I know a lot of people active on this message board are excellent players: Gold, Platinum, Diamond, and above, congratulations! Truly, I respect and admire your skill, but I’m not one of you. I float between the mid-Bronzes and low Silvers in most playlists, and I’m totally OK with that. I’ve played Halo since Halo 3, and love the lore, setting, and format of the universe. I’ve put a generous (for me) amount of time into gameplay over the course of many months or years. I’m competitive to the extent that I like the chance to do well, and want to feel like I can hold my own, even if I’m never going to command top-tier status. I want to play against players like me, and expect all the code and magic behind the scenes to make that happen. Unfortunately, however, it just doesn’t in Halo 5.
While I love the look and feel of Halo 5’s multiplayer modes, and appreciate all the ways it felt instantly familiar and fun, while bringing all kinds of new things to the table, now several months in, I am stunned by just how bad game balance is. Or rather, this is what I thought the problem is. But really, is the problem me? has the game I love so much simply left me behind, and there’s no room anymore in multiplayer for someone who’s just average?

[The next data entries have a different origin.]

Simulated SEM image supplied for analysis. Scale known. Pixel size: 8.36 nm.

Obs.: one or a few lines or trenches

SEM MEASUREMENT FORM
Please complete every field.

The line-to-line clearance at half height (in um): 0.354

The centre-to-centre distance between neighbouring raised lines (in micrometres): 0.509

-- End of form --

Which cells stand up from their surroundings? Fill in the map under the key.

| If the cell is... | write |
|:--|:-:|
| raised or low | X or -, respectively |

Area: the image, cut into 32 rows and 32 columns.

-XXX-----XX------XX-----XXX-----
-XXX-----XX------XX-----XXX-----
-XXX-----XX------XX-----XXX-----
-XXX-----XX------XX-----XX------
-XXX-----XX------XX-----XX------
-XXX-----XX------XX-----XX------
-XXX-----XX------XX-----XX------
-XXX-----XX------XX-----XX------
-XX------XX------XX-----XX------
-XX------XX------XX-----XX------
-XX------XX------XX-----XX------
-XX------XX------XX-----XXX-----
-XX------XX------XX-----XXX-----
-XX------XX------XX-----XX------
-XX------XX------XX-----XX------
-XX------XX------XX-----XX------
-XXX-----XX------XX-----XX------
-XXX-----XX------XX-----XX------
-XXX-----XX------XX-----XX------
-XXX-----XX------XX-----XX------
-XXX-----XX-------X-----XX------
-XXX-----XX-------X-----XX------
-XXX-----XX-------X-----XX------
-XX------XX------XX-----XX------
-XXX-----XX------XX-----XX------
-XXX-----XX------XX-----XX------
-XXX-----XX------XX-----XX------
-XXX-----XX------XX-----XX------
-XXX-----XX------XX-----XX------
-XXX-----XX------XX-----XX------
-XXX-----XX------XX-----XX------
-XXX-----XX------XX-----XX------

Case in point: In my experience, Team Arena objective matches are getting shorter, and slayer matches aren’t much better—1 or 2 players (on either side) are dominating kills and stats, leaving little for people like me to do but to drop to the ground before we even saw our opponent in a 1v1; when I review who I was paired with and against at the end of a match, I find at Silver 1 or 2, I’m far, far more likely to be going up against people with Gold or even Platinum CSRs than I am people with Silver or Bronze. Or someone who’s unranked, but a quick look at their Gamer Card shows it’s a brand new account of someone who got bored with their Onyx rank (or whatever) and wants to go through the leveling process again. There just doesn’t seem to be many of us true “scrubs” out there. I’ve gone days now with only a handful of Team Arena matches where I was able to maintain a KR above 1.0, and really the only way I can do this is by hiding and camping, which isn’t fun and isn’t the spirit of Halo’s small-map gameplay. I don’t want to be one of those people—I want to help my team! But more often than not, my team don’t need or want my help; they’re too busy mopping up the unfortunate souls like me on the other team.
Warzone/Warzone Assault and the Social playlists are, if anything, even worse: I’ve been in Warzone matches where a single player has achieved 50+ kills (the most I ever saw was 62. SIXTY TWO.) Then there’s a small group of people who are able to hang at a similar level—Maybe 20-30 kills—and then people like me, hiding by the Core, with 5 or fewer kills, 10 or more deaths, and nothing else in terms of stats or achievements to show for it. Why are we even being paired with such dominant players? Let them play against one another, not crushing those of us who are at the “omg double kill! I got a double kill! YAY!” stage. Or are there just not enough of us to pull a match together, so the game logic has no choice but to tack us onto the end of team of “real” players?
This is not to say I haven’t managed to ever do well—I’ve lead stats in a handful Team Arena matches (particularly Strongholds—I like that game format a lot as it really seems to emphasize overall gameplay and player positioning, not just kills), and surprise myself with a Killing Spree or even (gasp) a Frenzy, now and again. But I compare against how often I was able to do this in Halo Reach and Halo 4, versus how often I found myself on the receiving end of that style smackdown, and things just aren’t the same. At all. I don’t mind losing; what I do mind is feeling like I had no contribution to the win or the loss. I was just fodder for much better players.
So, what do people think? Is there a place in Halo multiplayer anymore to be an average, social player? I have to acknowledge I’m not a teenager, and haven’t been for a long time. I’ve struck up conversations with some random players who’ve admitted they put 6+ hours a night, every night, seven days a week into Halo 5. They all seem to do extremely well. Am I just being naive to think I can have a place in Halo 5 multiplayer without a similar commitment?